I've never found it to be the case; when the inits are in full view (like written on a page) the people for some reason NEVER look at it, and rely on someone else anyway to tell them whose turn it is. When I use the cards, I keep them in a one-handed stack. I do tell them who's "on deck" next, and one thing I do find is that when I do this, rather than on a page, for some reason my group remembers better who is "before" and "after" them. When I'm not looking at init numbers, for some reason, it goes dramatically faster.

One thing: I do use "monster group init", and I've never found it unfair or overpowering to the players. Others' mileage may vary, but I've never had a fight, large or small, where players complained of being "unfairly swarmed."
 

There may be some truth to that. I find myself in charge of telling people who goes next even with the combat pad sometimes.

Group monster init is the only way to go though.
 

We finished another session a few hours ago. I thought I'd report in due to all the great help you're giving me. Believe me when I say that it's mental comfort to have your support. I'm not sweating combat near as much as before my first post, and made some Monster Cards that should help.

I do, however, think the problem is bigger than combat. Even with no combat today, the pace was still very slow. It may be just me dealing with inexperienced players, which I've never done before. But there was three main problems I saw today.

1) Having combat the first day caused some trouble. Today, outside of combat, the players kept specifying what they wanted to do in mini one-round-like actions. I stopped them many, many times to let them know this wasn't needed. It took a lot of prodding, but they eventually loosened up [a little]. This may be solved by the next time we meet. One of the players finally caught on and started leading the non-action. This player helped change the "we move 6 spaces" to "we move to the forest clearing we visited last night".

2) Inter-party arguing. Every NPC interaction caused them to go into high debate, trying to figure out the right approach. This is taking a lot of "herding" on my part, but i think it'll eventually work out. I do, however, feel like I'm weak or missing some DM skills to handle this.

For instance, one of the party members died in the previous combat. I introduced their new character today, setting up a situation that I thought would be conducive to a "we're heading the same way, so...". The rest of the party planned for about 10 minutes how to introduce themselves to this new stranger [not *entirely* unreasonable, as they are somewhat fugitives from the town they just left, but I made it clear the other party member was from another town, meeting them at crossroads].

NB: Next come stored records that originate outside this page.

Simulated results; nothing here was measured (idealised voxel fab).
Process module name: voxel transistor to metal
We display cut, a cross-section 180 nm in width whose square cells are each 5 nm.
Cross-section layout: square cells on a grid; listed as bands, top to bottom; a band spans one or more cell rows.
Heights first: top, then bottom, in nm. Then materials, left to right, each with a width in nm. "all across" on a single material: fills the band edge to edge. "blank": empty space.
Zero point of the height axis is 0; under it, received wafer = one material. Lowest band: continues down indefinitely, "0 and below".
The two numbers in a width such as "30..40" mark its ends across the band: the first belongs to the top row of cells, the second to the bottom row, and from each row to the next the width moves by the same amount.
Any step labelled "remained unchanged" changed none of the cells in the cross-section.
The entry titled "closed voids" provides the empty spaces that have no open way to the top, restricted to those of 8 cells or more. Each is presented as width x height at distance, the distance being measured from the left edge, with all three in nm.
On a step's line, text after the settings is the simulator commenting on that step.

The new-character's player wanted to role-play his introduction and be convinced to join the party. Another player was pushing to "just say yes and lets get on with it". Another player was trying a bluff that the rest of the party didn't want him to do [the guards are looking for YOU, stay with us for protection], and yet another kept a running dialog going with new character filled with bluffs and diplomacy. The other two characters were mostly silent, fulfilling their assigned roles as sentries and waiting for things to play out.

I'm embarrassed to say how long this took. As I said, I'm now questioning my DM skills for handling this reoccurring "everyone wants to do their own thing" scenario.

3) The strong-willed 3.5 player. He's constantly telling the others what they should do. Several times, I pushed to get everyone's input when he was railroading the situation. At the end of the day, all but one player were getting their words in. At one point, he was pressing with "I'm the leader of the group or I'm not playing". Seriously! To which two other members of the group were caving in, knowing that he really won't play unless he is. There hasn't been a real need for a leader yet, so we'll see how that turns out. Personally, I think the person who helped fix (1) would be a much better and more diplomatic leader, and may enjoy playing a warlord (anyone have a good writeup?).

Overall, it was a little better, so I'm optimistic that it'll eventually work out.
 

Minor question, what ages/age ranges are we talking about here?

I'd also recommend talking to the strong willed 3.5 player outside of the game and set him straight on what works in your game, regardless of what he played like before.
 

Seems to me that your problem is due to your players, and not to the system that you are running.

Maybe there needs to be established some ground rules, both for the inexperienced and the experienced.